Personal data empowerment: Time for a fairer data deal

Personal data issues have risen in complexity and scale over the last 5-10 years. Aggregation, sharing and analysis are becoming readily available to organisations and individuals via new tools and services. There are opportunities for consumers to apply insight from personal data to become more empowered, as well as exercise their rights to privacy and control.

Yet the personal data explosion brings huge risks too, and campaigners are all too often left playing catch up with the powerful companies who are pushing at the boundaries with new developments and dominating the conversation about our understanding of consumer attitudes and responses to change.

The attention of consumer and privacy advocates has rightly been focused on identifying and mitigating risks, and we wholeheartedly support the resolute consumer advocacy during the negotiation process over EU data protection regulations, making sure crucial lines are held and key protections are strengthened.

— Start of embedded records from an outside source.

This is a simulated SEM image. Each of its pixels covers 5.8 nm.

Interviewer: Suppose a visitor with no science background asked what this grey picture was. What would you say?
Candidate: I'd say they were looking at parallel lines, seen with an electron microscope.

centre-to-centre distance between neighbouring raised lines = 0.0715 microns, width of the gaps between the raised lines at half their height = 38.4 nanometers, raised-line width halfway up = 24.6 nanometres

However, while focusing on mitigating current risks, we must not lose sight of the potential for consumers to utilise and share their data in new ways to unlock value and enable better outcomes.

Our work with consumers, businesses and regulators makes us acutely aware that a new vision for personal data empowerment, built around consumer attitudes and values, is required. The key factors driving this are:

  • disillusionment with the status quo and lack of faith in the notice and consent model to reassure trust

  • ties to the dominant business model of data gathering and sale as the only way to run digital services

  • the potential for data to empower consumers towards better outcomes

  • the consumer appetite for data sharing under particular conditions

  • the complexities of consumer attitudes towards privacy and personal data, and the lack of means to express this

  • low awareness of more imaginative ways to control and manage personal data.

We feel that now is the right time to articulate a fresh vision of personal data empowerment: one that sees the value of data shared more evenly amongst both the consumers who generate data and the organisations that use it; one that balances safeguards with the ability to innovate and one that contributes towards a more stable personal data ecosystem that better serves consumers in the 21st century.

This report will present an analysis of the data-driven economy from a consumer perspective, together with the results of qualitative research undertaken with leading thinkers, regulators, policy makers and practitioners, and an analysis of new emerging trends in personal data empowerment.